This past summer, Yulia Puhareva’26 spent several weeks in Belgrade, Serbia, researching how urban highways shape city life and investigating ways to align them with a people-centric urban agenda. Her project, funded by the Grossman and Kelter funds at the Center for Urban and Global Studies, focused on the Autokomanda interchange – one of the busiest traffic nodes in the Serbian capital.

As a double major in mechanical engineering and urban studies, Yulia combined technical and design approaches in the project. Using GIS mapping, Augmented Reality modeling, and on-site photography, she analyzed the interchange’s impacts on pedestrian movement, safety, and neighborhood connectivity and developed alternatives for its transformation.

“I’m very interested in how engineering methods can serve urban design and help imagine human-centered infrastructure,” Yulia said. “Working directly in Belgrade helped me apply these methods in an institutional, cultural, and spatial context.”

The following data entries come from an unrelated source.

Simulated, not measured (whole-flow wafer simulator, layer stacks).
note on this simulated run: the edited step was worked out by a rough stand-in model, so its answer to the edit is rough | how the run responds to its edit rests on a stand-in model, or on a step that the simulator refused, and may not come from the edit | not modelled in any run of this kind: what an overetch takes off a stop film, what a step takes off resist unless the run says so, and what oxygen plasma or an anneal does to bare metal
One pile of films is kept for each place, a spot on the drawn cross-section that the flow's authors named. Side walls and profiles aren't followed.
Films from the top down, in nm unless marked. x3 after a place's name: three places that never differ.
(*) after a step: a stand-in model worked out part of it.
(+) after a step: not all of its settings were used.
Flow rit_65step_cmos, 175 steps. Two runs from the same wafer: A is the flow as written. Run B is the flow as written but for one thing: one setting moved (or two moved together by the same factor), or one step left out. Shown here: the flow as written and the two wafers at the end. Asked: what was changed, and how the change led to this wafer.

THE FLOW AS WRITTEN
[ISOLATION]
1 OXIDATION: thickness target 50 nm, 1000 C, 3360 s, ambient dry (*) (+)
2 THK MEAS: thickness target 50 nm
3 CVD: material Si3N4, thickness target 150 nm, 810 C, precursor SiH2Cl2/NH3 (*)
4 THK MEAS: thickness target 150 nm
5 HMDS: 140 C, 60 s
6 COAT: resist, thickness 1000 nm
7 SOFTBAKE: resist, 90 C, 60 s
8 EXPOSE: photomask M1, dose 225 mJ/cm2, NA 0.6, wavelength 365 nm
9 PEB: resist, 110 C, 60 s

The inspiration for the project began during Yulia’s semester abroad in Copenhagen, where she visited the URBAN13 initiative – an under-highway cultural hub created by local planners. Seeing a previously car-dominated space thriving as a community hub made her wonder whether similar strategies might apply in Belgrade. The city’s history of post-socialist transitions and heavy reliance on automobiles make that question challenging but urgent.

Urban13 Hub, Copenhagen
One of the proposed redevelopment sites for Autokomanda

As part of the literature review, Yulia examined scholarship on post-socialist urban development, global case studies of highway removal and adaptation, and planning theories around “third spaces” and infrastructure reuse. This theoretical framework helped to identify both the opportunities and barriers specific to Belgrade. “The literature helped me realize that the challenge isn’t just technical,” she explained. “It’s also about governance, culture, and public imagination.”

Regional context was crucial to the project, and local partnerships played a significant role. Mina Cvetković (University of Belgrade ’25) worked as Yulia’s on-site collaborator, gathering field data throughout the summer, reviewing and summarizing local laws, and contributing to brainstorming sessions on redevelopment ideas. Mina’s work provided insights into how local planning regulations could limit the redesign proposals.

The materials produced included a GIS-based site analysis, graphic documentation of existing conditions, and evidence-based visual proposals for multimodal corridors. The proposed redevelopments featured pedestrian-friendly underpasses, reconfiguration of pedestrian traffic on side streets, installation of urban furniture, and both green and industrial-style public areas.

Existing and Proposed Pedestrian Infrastructure at the Autokomanda Highway Interchange

The project came with its own challenges. “At times it felt as if the system and existing regulations were made to optimize traffic flow alone, without thinking about other users of the space,” Yulia reflected. “But that made the design exploration more urgent. They pushed us to think about what kinds of interventions might actually be feasible.”

Looking forward, Yulia hopes to expand the work into a competition-ready proposal for Belgrade’s city council and to present it to academic and professional audiences. “This project was more than just solutions brainstorming,” she said. “It was about showing that even the most car-centered infrastructure can be reimagined, and that collaboration across borders and disciplines is what makes such reimagining possible.”